Dense Substructures in Dynamic Graph
Contents
General Introduction
In many applications of graph algorithms including communication networks, social networks, graph changes over time due to addition or deletion of edges. Over the last two decades, there has been growing interest in such dynamically changing graphs. Many data structures and algorithmic techniques have been designed to solve a wide range of problems related to maintaining properties like connectivity, diameter, minimum spanning tree, shortest paths etc. in dynamic graph. However, much less work has been done in maintaining dense substructures in dynamic graph compared to static setting. The goal in this project is to design time and space efficient algorithms for maintaining dense substructures.
Dense Substructures
A dense substructure is a sub-graph in a graph where there are many edges. In other words, a densely connected sub-graph within a graph is called dense substructure. Among many different dense substructures, we focus on a fundamental dense substructure, maximal clique. A clique C in a graph G = (V,E) is a subset of V such that every pair of vertices in C are connected. C is maximal if it is not a proper subset of another clique C'.

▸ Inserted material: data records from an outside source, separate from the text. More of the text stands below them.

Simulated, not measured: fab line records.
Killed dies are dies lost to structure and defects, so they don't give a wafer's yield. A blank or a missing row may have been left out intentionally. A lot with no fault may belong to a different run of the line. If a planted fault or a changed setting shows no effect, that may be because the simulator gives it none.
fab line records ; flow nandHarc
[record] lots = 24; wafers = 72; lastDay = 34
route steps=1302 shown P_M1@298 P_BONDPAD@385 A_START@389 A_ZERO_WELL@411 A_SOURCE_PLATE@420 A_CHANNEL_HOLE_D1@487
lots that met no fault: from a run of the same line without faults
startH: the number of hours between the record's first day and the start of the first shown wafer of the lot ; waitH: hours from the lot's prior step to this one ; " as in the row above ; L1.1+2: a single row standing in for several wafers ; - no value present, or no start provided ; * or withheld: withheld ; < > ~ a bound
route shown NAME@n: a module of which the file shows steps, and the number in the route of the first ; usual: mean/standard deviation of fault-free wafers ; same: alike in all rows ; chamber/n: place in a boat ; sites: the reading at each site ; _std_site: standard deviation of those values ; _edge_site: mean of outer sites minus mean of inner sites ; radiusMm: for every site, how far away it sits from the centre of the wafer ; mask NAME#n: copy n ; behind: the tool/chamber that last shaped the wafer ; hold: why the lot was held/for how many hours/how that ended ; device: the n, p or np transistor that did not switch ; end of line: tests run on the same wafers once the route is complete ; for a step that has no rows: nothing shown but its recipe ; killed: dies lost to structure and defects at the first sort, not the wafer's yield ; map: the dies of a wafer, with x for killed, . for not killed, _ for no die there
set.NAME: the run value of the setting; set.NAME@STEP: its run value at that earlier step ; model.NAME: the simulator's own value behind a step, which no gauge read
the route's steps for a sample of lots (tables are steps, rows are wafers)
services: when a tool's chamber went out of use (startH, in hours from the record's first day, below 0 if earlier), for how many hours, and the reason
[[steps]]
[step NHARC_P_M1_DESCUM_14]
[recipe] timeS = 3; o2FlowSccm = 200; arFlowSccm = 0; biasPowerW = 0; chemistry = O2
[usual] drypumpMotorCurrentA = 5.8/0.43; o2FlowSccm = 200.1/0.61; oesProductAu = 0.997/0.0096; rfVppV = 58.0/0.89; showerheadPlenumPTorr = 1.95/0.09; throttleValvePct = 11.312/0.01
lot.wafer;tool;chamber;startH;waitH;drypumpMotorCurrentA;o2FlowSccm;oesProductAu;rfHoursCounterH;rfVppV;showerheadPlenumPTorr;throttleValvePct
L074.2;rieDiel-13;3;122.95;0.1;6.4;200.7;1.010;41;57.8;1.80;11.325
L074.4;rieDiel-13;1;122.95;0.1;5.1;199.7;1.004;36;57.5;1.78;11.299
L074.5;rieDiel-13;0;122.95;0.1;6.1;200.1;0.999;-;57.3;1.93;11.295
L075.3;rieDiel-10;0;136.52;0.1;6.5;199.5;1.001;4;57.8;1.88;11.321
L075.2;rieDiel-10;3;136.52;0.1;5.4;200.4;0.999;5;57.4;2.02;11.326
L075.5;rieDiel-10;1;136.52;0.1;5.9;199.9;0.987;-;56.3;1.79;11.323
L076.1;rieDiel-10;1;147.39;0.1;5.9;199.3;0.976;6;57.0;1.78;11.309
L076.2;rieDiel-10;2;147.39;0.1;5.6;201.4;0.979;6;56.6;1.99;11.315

Maximal Clique Maintenance
There have been many works on enumerating maximal cliques in static graph where the input graph is given. But, there have been relatively few works on maintaining maximal cliques in dynamic graph. In 2004, Stix first proposed an algorithm for maintaining maximal cliques in dynamic graph. In this work, the author considers both addition and deletion of edges. In 2010, Ottosen and Vomlel proposed another algorithm for clique maintenance, where only addition of edges have been considered. Both are sequential algorithms but does not provide any provable performance bounds.
In our work, we have studied this problem when the graph evolves due to addition of edges. We have designed practical and change sensitive algorithms for maintaining maximal cliques in dynamic graph which performs in many order or magnitude better in computation time than prior work in practice. We have experimentally evaluated our algorithms on many real world semi-synthetic data set.
Our Algorithms
When a new set of edges H is added to the graph G = (V,E), G is updated to G+H = (V,E∪H). then, a set of new maximal cliques are formed in G+H which subsumes a set of maximal cliques in G. For enumerating new maximal cliques, we have designed algorithm EnumNew which enumerates new maximal cliques by iterating over newly inserted edges. The time complexity of the algorithm is O(δ^{3}|H||Λ^{new}|) where δ is the maximum degree in G+H and |Λ^{new}| is the number of new maximal cliques. Algorithm EnumNew is change sensitive as it enumerates all and only new maximal cliques, and we use change-sensitive algorithm for enumerating maximal cliques in static graph as subroutine for enumerating new maximal cliques.
For enumerating subsumed cliques we have designed three different algorithms. Algorithms EnumSubsumed_{1} and EnumSubsumed_{2} enumerates subsumed cliques from new maximal cliques whereas EnumSubsumed_{3} enumerates subsumed cliques by iterating over newly inserted edges. Theoretically, EnumSubsumed_{1} and EnumSubsumed_{2} are change sensitive while EnumSubsumed_{3} is not. In practice, EnumSubsumed_{2} performs better than other two in time, but space requirement is quite high and EnumSubsumed_{3} performs better than EnumSubsumed_{1} in time and space requirement is linear in the size of the graph. Overall, EnumSubsumed_{3} is good in practice.
So, for maintaining maximal cliques in dynamic graph, we have designed three algorithms :
- SymDiff_{1} : EnumNew + EnumSubsumed_{1}
- SymDiff_{2} : EnumNew + EnumSubsumed_{2}
- SymDiff_{3} : EnumNew + EnumSubsumed_{3}
Experiments
We have implemented all our algorithms in java and performed experiments on semi-synthetic datasets, where we have considered the real world graphs from Stanford Large Network Dataset Collection.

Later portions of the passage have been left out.